Time to Pay for Play?
March 11th, 2009 - byBob Kravitz of the Indy Star recently examined the often contentious topic of paying college athletes. His conclusion was simple:
When athletes arrive at a Division I school, give them a choice: They can get a full-ride scholarship, with all the perks
that involves, or offer them a salary of, say, $25,000 per year to work on their NBA, NFL or NHL degree.
That is, let them compete for the school, use the college as a paid minor league and do so as true mercenaries, with no requirement they go to class.
Not surprisingly the NCAA disagrees and fired back on the NCAA Double-A-Zone Blog.

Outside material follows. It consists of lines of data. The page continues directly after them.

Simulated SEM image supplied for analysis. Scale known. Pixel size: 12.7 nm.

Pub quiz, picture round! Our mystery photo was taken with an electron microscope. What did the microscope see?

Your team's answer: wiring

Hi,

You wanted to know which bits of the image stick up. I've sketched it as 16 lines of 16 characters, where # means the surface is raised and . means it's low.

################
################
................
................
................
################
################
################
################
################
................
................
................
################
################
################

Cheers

First, Kravitz seems to suggest that all Division I grant-in-aid packages are for a full ride. In fact, many sports operate on an equivalency model in which partial awards are provided. This failure to distinguish between the two is a serious national misunderstanding, as noted in Bill Pennington’s excellent series last year in The New York Times. Since Kravitz appears to have equated $25,000 with the cost of an average full ride, his proposal would collapse of its own weight in the nonrevenue sports that provide equivalencies.
Kravitz also leaves the impression that college sports is awash in money, using the time-honored sportswriter tool of leading with the NCAA’s $6 billion media contract – conveniently omitting the contract’s term (11 years) and how the money is distributed (95 percent goes back to the membership one way or another).
NCAA President Myles Brand also weighed in on the column.
The reasons why this is a bad idea are far too numerous to present in this limited space. The overriding point is that it doesn’t solve the problem Kravitz thinks exists. Paying even only a few student-athletes would turn universities into entertainment corporations and misses the point that, for most, some college is better than none.
There are two other points that must be made.
First, it is unfair to the overwhelming majority of the 400,000 student-athletes who compete in college sports every year and are fully committed to earning degrees to single out this aspect of the college experience as the egregious anomaly that thrusts higher education into the abyss of hypocrisy.
To be fair, there are student-athletes who accept an athletics scholarship with no intention of staying for a degree. But there are also students, talented students, even prodigious students all over campus on every campus who receive scholarships but don’t remain to get their degrees. On average, in fact, 38 percent of all entering freshmen don’t. Are they all wasting classroom space and academic resources?
Of course not. And neither are the 36 percent of student-athletes who don’t graduate (fewer, on average, than all other students).
Second, for those whose preparatory record for college admission is acceptable (and it is immoral for coaches or anyone else on campus to recruit talented individuals who cannot do the academic work), any exposure to higher education is better than no exposure. One year is better than none. Two years is better than one.
The issue divides administrators and educators at every level. It also divides fans and alumni. Every time another pay for play scandal is uncovered the argument intensifies. Where do you stand?